A lot of people got to know actor Daniel Kaluuya from his Oscar nominated-performance in "Get Out." He's been waiting a very long time to direct his own film, and it's finally here. Coming to Netflix tomorrow, "The Kitchen" is a futurist vision of London where public housing has basically been eliminated, and the people who rely on it are being forced out of their homes in violent raids. "The Kitchen" is one of those communities, and they're fighting back.

(SOUNDBITE OF FILM, "THE KITCHEN")

KANE ROBINSON: (As Izi) They ordered us to leave. And we said no. This is our home. We ain't going nowhere. They cut our water, they cut our supplies. And we said, no, we ain't going nowhere. Now the target is us.

FADEL: It's the ultimate gentrification storyline.

DANIEL KALUUYA: Yeah. It is, in a sense, but also, it is a celebration of what they do have - the connection, the joy, the vibrancy, the community. And we wanted to explore and celebrate that and show what is worth fighting for.

FADEL: That's Daniel Kaluuya. I spoke with him and the lead actor in his film, Kane Robinson. He plays Izi, a resident of the kitchen who seems to have a shot at getting out. He's got a good job. He saved up enough to relocate. And then he meets a kid named Benji who needs his help. Benji seems to think that Izi is the father who left him and his mom before he was born.

ROBINSON: Izi does live in the kitchen, but he don't feel he belongs in the kitchen. He wants to be somewhere else, and he has no real ties to that community, has no friends, doesn't have much belongings. He's living a solitary life, and everything is just temporary for him. Where he works is at a funeral home, and names come up on the screen of who is going to have their funeral next. And he sees a name that he recognizes and it's an ex-girlfriend of his. And so he goes to the funeral and he sees a young kid, and that kid is Benji. So he's like, am I going to run away, or am I going to find out more and potentially help this kid that has no one left?

FADEL: Yeah. He becomes that connection.

ROBINSON: Yeah.

FADEL: So Benji moves into the kitchen with Izi for a while. He's lost his mom. Izi is the only person in the world he has now, and he's warning Benji not to fall in with the wrong crowd while he's staying in the kitchen. This is a scene from that.
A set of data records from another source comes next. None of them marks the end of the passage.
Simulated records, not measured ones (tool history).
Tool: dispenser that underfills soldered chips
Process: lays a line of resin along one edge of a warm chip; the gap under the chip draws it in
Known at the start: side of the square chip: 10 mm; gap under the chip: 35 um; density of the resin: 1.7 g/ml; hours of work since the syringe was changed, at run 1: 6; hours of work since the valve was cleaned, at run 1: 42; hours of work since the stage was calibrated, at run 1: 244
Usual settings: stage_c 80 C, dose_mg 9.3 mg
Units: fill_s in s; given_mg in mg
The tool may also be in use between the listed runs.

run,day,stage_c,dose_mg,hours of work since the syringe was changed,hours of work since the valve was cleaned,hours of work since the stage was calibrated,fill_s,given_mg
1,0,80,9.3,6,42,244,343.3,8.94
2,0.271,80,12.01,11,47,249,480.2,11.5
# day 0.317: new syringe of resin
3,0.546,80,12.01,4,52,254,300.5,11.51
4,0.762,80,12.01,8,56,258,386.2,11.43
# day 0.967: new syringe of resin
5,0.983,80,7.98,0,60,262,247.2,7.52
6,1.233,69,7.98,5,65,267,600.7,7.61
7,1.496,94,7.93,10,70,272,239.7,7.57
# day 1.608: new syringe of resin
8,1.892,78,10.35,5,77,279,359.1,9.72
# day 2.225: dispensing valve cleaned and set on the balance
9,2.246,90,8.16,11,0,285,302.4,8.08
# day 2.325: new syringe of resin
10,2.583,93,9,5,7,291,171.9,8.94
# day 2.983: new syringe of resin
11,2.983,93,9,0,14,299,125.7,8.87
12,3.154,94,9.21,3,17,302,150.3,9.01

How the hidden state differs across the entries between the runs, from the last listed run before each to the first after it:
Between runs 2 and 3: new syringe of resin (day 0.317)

(SOUNDBITE OF FILM, "THE KITCHEN")

ROBINSON: (As Izi) When they end up doing something stupid like killing a fed and you're there, they will leave you. Trust me, they will leave you.

JEDAIAH BANNERMAN: (As Benji) You left me.

FADEL: You know, the story, in the beginning, I'm thinking it's about home and oppression and inequality. And this is where you realize this is also about fatherhood.

KALUUYA: Yeah. I think it's - I mean, we set up this character, Izi, who's selfish. He's about himself. And with Benji's introduction, he is now given a clear choice, and he kind of doesn't want what he needs, essentially, Benji being at a stage in his life where he wants a father, an elder, to kind of guide him in this next stage of his life, especially now that his mom's passed away, and how they can do that when Izi is stuck in his island - his one-man island.

FADEL: He needs what he doesn't want. That's interesting what you just said. What do you mean by that?

KALUUYA: In a sense that, like, he needs connection. He needs love. But he could have opened himself to the kitchen, which has an abundance of it, and he's chosen not to. He's chosen to be by himself.

FADEL: Kane, what did you draw on to play Izi? I mean, as you both have described, this is a emotionally cut off person who doesn't want to be connected, can be really selfish, isn't keen on letting anybody in and not including Benji, but he also, almost unwillingly, is a protector. If you could talk about preparing for this character and what you drew on in your own life for this.

ROBINSON: You know, I grew up - my dad, you know, wasn't around. But just like many other young people that I grew up with, my mom was a mom and a dad, and I was raised by her and my aunties and whatever. So I really know that strength. So I kind of draw on just, like, personal experience. Another thing that was quite interesting about the process of this film is we finished filming and then came back to film some more a year later - maybe not that long. But I had my first child within that time, so...

FADEL: Oh.

ROBINSON: ...Coming back to, like, shoot a couple key Izi and Benji scenes, it kind of informed those scenes and it - just something about it changes you.

FADEL: That's so interesting. So what scenes? I'm curious now.

ROBINSON: We came back and we shot that scene where Benji finally says my mom told me.

(SOUNDBITE OF FILM, "THE KITCHEN")

ROBINSON: (As Izi) What did she say?

BANNERMAN: (As Benji) She said you never loved her, but you would have loved me.

ROBINSON: And at that point, you really know that Izi cares about this kid, and it's going to change his whole world...

FADEL: Yeah.

ROBINSON: ...If he leans into it.

FADEL: Which can be terrifying.

ROBINSON: Yeah. Which can be terrifying.

FADEL: Daniel, I mean, this is your directorial debut. You co-wrote this film. Why this story for your debut?

KALUUYA: Man, I really care about London being global.

FADEL: Yeah.

KALUUYA: I didn't really see the people that I saw around in my life giving narratives that are universal. What happens is, is when we have Black characters, we get constrained into the narrative of how white people perceive us. And I was like, well, that's about racism. That's not about Black people. That's not about us.

FADEL: Right.

KALUUYA: Like, racism and Blackness are not synonyms. But for whatever reason, in this world, we use it as that. And I disagree, essentially, and I want us to deal with themes that are big and broad and in the same way that I see other cultures that are big and broad. And so it was something that was worthy of the time.

FADEL: Daniel Kaluuya co-wrote and co-directed "The Kitchen." Kane Robinson stars in the film. It's on Netflix. Thank you both and congratulations.

KALUUYA: Thanks, Leila. Appreciate it.